Tempest In A Tea Party

Rather than simply dismiss the burgeoning Tea Party Movement (like I have done on this blog), some people out there are actually trying to understand it. Fellow-blogger and eminently reasonable political philosopher, Anotherpanacea, recently helped out by trying to put a face on the Tea Party movement. AnPan’s suggestion is that the “meaning” of the Tea Party is up for grabs, and his follow-up post is very helpful for learning something about those doing the grabbing. There’s a less generous, but equally informative, treatment of the Tea Party up on the new blog The Contemporary Condition that challenges the suggestion that the Tea Party is “countercultural.” One of the more interesting debates surrounding the Tea Party, from my vantage point anyway, is the Astroturf vs. Grassroots characterizations of it. Just a month ago, and just up the road from me (in Nashville), they held the National Tea Party Convention where Sarah Palin delivered the closing keynote address. I’ll admit, I have no idea what is “authentically” representative of this movement, and the more I read and hear about it, the more convinced I am that no one really knows. Presumably, some master discourse or another will emerge… but for now, it appears to be full of sound and fury, signifying nothing.

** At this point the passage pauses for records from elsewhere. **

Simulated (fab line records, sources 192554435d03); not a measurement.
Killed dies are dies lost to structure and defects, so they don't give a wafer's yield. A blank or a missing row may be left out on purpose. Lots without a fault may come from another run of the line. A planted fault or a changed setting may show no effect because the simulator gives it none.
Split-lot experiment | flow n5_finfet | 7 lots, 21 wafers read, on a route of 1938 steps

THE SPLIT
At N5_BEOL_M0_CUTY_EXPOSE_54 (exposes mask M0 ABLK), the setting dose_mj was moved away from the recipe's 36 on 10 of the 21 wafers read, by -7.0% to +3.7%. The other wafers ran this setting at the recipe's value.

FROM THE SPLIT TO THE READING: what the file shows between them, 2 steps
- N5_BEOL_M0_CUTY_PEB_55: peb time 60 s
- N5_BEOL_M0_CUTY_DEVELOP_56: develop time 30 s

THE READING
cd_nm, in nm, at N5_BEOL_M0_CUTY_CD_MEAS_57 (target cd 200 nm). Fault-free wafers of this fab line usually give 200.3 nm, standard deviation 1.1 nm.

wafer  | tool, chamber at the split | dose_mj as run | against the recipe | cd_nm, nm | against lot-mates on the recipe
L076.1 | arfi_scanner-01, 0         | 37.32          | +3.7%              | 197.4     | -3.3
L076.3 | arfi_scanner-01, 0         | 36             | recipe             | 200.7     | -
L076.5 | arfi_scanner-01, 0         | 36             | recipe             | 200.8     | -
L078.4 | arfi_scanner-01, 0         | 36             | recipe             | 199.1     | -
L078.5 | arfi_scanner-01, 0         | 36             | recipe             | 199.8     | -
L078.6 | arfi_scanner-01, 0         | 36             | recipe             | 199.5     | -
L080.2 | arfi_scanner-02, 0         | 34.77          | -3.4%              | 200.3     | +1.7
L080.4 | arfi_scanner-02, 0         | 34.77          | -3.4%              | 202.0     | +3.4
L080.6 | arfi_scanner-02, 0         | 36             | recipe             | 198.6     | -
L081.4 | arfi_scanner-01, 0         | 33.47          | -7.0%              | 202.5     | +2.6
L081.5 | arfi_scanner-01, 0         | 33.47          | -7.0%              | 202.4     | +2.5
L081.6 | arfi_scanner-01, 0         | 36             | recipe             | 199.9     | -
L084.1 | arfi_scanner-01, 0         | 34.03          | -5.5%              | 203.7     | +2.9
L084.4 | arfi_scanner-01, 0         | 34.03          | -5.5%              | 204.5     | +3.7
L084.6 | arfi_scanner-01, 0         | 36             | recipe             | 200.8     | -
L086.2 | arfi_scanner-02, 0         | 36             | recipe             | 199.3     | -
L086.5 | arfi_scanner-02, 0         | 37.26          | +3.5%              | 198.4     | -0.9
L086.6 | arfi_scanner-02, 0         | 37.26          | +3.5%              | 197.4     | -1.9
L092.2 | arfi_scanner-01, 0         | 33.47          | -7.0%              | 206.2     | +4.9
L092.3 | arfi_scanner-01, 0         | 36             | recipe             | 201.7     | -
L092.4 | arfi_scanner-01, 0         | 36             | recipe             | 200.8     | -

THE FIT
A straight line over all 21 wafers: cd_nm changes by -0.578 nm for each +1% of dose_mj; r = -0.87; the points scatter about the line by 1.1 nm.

Unless, that is, sound and fury alone is what the Tea Party is meant to signify. This is my suspicion and my worry, and it would be in keeping with the Politics-of-“No” spirit that we’ve seen dominating the Right since Obama’s election.

4 comments on “Tempest In A Tea Party

  1. I've said this before, but the United States is built for two parties. It's an unavoidable consequence of the first-past-the-post election system. That means that, for the US to function correctly, the Democrats can't have a monopoly on sanity. It's not enough to have a strong majority party, with a pretty swell President and reasonably biddable majority in both houses of Congress: we need a partner (which is something Obama certainly understands) and the Republican party is largely debilitated by having been run by Cheney and Rove over the last decade. Maybe I'm grasping at straws, but I'm desperate for a reasonable minority party! That said, I'll settle for a non-authoritarian and non-militant minority party…. The Bush-era version of the unitary executive doctrine was really, really scary. :-/

  2. steve says:

    I don't understand the TeaParty movement. It's easier for me to make fun of them than it is to understand them, especially since they repeatedly fail to notice that their taxes haven't gone up and instead have (for most people) actually gone down. So I applaud your effort. But I too have wondered how they got so large since last spring when they were so small and so laughable. I tend to blame the media, because the media likes to talk about this stuff because they think it will sell airtime (like Jerry Springer or car crashes), and then that ends up legitimating it. But admittedly, it's also a bit too easy to blame the media and allows me to be a lazy thinker.

    That said, it seemed to me that when the TeaParty movement started, it was very small — their rallies just a hundred people here and there — but the media acted like it was huge. In contrast, the anti-war rallies in 2003 and 2004 were enormous (the first was the largest march in D.C. history, even bigger than MLK's famous one) but got played down or were made to look smaller than they were. Similarly, a march in DC last week led by various labor unions and other health care movements (including Howard Dean) got hardly any media attention even though it seemed to me to be larger than the TeaParty rallies.

    I agree with Anotherpanacea that the polarization of politics has been unproductive, though I'm not sure I agree with the necessity of a two-party system or the need to pander to the other party. Fortunately, I don't think people like Palin have as much influence on things as the media makes it seem. The bureaucracy and the vast, complex networks of civil society from professional associtions to lobbies along with monied interests and institutions at various levels (including university presidents) seem to have more effect on what actually gets passed in Congress. The Palin-TeaParty stuff is just hype that distracts us from actual legislation.